Staging Revision and ConvertToQbeastCommand
The introduction of the Staging Revision enables reading and writing tables in a hybrid qbeast + delta
state.
The non-qbeast AddFile
s are considered as part of this staging revision, all belonging to the root.
Its RevisionID is fixed to stagingID = 0
, and it has EmptyTransformer
s and EmptyTransformation
s.
It is automatically created during the first write or when overwriting a table using qbeast
.
For a table that is entirely written in delta
or parquet
, we can use the ConvertToQbeastCommand
to create this revision:
import io.qbeast.spark.internal.commands.ConvertToQbeastCommand
val path = "/pathToTable/"
val tableIdentifier = s"parquet.`$path`"
val columnsToIndex = Seq("col1", "col2", "col3")
val desiredCubeSize = 50000
ConvertToQbeastCommand(tableIdentifier, columnsToIndex, desiredCubeSize).run(spark)
val qTable = spark.read.format("qbeast").load(path)
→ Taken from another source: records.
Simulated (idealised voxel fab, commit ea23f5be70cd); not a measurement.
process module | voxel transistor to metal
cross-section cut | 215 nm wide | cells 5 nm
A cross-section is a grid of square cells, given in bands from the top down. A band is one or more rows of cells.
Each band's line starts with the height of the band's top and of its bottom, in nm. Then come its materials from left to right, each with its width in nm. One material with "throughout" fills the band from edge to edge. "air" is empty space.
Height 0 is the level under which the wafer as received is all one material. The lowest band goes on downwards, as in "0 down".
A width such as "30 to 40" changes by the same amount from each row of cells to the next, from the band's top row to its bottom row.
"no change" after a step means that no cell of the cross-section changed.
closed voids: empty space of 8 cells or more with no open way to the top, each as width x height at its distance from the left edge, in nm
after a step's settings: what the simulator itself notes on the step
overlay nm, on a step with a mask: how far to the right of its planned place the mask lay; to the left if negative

By doing so, we also enable subsequent appends using either delta or qbeast.
Conversion on a partitioned table is not supported.
Optimization
Optimize is an expensive operation that consist of:
- moving offsets to their descendent cubes (files).
- rolling-up small cubes (files) into their parents, creating new files with a size closer to the
desiredCubeSize
.
Thus accomplishing a better file layout and query performance.
To minimize write amplification of this command, we execute it based on subsets of the table, like Revision ID's
or specific files.
Revisions
determine the area of the index. The last Revision would contain the whole dataset area, while previous Revisions would contain a subset of the area written before.
It can be useful to optimize by specific Revision ID's when we have an incremental appends scenario.
As an example, imagine you have a table called city_taxi
that contains data about location of taxi stations of one or more countries.
An initial commit C1 is inserting data into the table about taxis in France, assuming a column called city_name
indexed with Qbeast.
With this first commit C1, we add three files F1, F2 and F3.
The first commit C1 creates a revision R1. The space contained on revision R1 is
[city_name_min = France, city_name_max = France]
A second commit C2
adds data about German cities, so it expands the cardinality of the city_name
column.
This commit adds another four files F4, F5, F6 and F7.
Now, C2 creates revision R2. The space of the revision R2 is
[city_name_min = France, city_name_max = Germany]
Revision R2
is necessary because it expands the cardinality of the city name dimension, and this expansion impacts the index as the range of values changes.
Optimizing consequently can be performed over either revision.
Running optimize over R1 would rewrite (only rearranging data) files F1, F2 and F3.
Optimize API
These are the 3 ways of executing the optimize
operation:
qbeastTable.optimize() // Optimizes the last Revision Available.
// This does NOT include previous Revision's optimizations.
qbeastTable.optimize(2L) // Optimizes the Revision number 2.
qbeastTable.optimize(Seq("file1", "file2")) // Optimizes the specific files
If you want to optimize the full table, you must loop through revisions
:
val revisions = qbeastTable.revisionsIDs() // Get all the Revision ID's available in the table.
revisions.foreach(revision =>
qbeastTable.optimize(revision)
)
Note that Revision ID number 0 is reserved for Stagin Area (non-indexed files). This ensures compatibility with underlying table formats.
Index Replication (<v0.6.0)
Analyze and Replication operations are NOT available from version 0.6.0. Read all the reasoning and changes on the Qbeast Format 0.6.0 document.